An undesirable disagreement
The vociferous reaction of some ministers and MPs against the cancellation of the constitution's 16th amendment that had empowered the parliament to remove a Supreme Court judge on grounds of misconduct and incapacity took observers by surprise.
No such reaction was seen in the case of nullification of three other constitutional amendments in the last one decade. The Awami League has never blasted the apex court for scrapping three previous amendments—the 5th, the 7th and the 13th-- to the constitution.
Ziaur Rahman's government brought the 5th amendment to the constitution to validate the first martial law regime declared in 1975. The nullification of this amendment has paved the way for restoration of the original constitution of 1972.

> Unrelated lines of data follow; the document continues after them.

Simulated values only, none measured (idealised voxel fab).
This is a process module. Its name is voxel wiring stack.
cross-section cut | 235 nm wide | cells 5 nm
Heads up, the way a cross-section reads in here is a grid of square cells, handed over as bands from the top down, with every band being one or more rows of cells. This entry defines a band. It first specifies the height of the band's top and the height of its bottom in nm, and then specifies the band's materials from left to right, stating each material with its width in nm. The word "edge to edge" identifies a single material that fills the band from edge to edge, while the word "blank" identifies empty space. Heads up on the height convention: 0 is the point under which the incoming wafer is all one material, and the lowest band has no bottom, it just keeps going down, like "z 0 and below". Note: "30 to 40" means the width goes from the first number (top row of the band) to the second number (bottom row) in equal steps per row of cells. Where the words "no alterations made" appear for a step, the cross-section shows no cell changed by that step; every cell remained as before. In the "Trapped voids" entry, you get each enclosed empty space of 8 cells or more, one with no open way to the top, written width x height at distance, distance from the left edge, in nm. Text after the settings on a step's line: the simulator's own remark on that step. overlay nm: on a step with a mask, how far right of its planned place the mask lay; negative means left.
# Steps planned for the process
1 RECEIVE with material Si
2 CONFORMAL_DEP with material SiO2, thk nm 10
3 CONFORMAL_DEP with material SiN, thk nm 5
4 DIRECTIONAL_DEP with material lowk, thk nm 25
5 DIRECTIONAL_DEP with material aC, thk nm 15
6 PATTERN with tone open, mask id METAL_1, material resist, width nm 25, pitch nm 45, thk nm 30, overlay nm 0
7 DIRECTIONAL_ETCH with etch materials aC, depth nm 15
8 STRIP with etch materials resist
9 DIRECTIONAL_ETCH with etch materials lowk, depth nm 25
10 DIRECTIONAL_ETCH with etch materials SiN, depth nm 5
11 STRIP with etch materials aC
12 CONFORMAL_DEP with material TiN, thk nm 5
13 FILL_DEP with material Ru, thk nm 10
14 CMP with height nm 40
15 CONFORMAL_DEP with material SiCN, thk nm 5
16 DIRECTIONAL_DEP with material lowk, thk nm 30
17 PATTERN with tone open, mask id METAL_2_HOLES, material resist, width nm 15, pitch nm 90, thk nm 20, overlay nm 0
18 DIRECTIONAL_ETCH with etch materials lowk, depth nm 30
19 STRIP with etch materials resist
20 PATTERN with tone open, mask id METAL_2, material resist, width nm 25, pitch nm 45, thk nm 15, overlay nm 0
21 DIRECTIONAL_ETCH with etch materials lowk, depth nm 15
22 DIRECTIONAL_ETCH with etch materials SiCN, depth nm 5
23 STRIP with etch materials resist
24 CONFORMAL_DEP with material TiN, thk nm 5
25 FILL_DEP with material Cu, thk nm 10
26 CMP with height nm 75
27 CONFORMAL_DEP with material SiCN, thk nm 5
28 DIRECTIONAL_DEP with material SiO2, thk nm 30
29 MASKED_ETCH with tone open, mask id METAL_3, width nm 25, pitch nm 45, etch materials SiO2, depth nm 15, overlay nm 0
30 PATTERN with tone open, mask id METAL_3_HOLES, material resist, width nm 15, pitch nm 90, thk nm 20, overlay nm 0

Taking the cue from the verdict on 5th amendment, the AL-led government has reinstated some provisions of the original constitution by the 16th amendment in 2011.
It also relied on the apex court's verdict to abolish the caretaker government system by the 15th amendment after the court declared the 13th amendment that had introduced the caretaker administration, unconstitutional and void. It may be remembered the caretaker government system was introduced in the constitution by the then BNP government in 1996 in face of demand of the AL.
Abolishing the caretaker government system has allowed the AL to hold the last parliamentary election on January 5, 2014 while still in power. The AL could not have remained in power during the election had the caretaker government system existed.
Scrapping of the 7th amendment that validated the second martial law regime of General Ershad has also been welcomed by the AL-led government.
The AL-led government however did not take kindly the nullification of the constitution's 16th amendment by the High Court. It passed the 16th amendment in 2014 abolishing the chief justice-led Supreme Judicial Council to remove an SC judge.
Hours after the HC declared the 16th amendment unconstitutional and void on Thursday, some ministers and MPs launched a blistering attack on the judiciary in parliament.
The way they castigated the HC is not healthy for the proper functioning of the three organs of the state-- legislative, executive and the judiciary.
The attack rather exposed an aggressive attitude of the legislative towards the judiciary. This is unhealthy for proper functioning of all three organs and this will not have any positive result for any of them.
In their attacks on the judiciary, the ministers and the MPs claimed that the HC verdict had humiliated and undermined the parliament. Even the law minister called the judgement unconstitutional and questioned the court's jurisdiction to deliver the verdict.
Their claim, however, is largely rhetorical. The constitution says something different.
Considering the sensitivity and importance of the judiciary, the constitution guarantees its independence. It also says, judges will be independent to discharge their functions, according to article 94 (4) of the constitution.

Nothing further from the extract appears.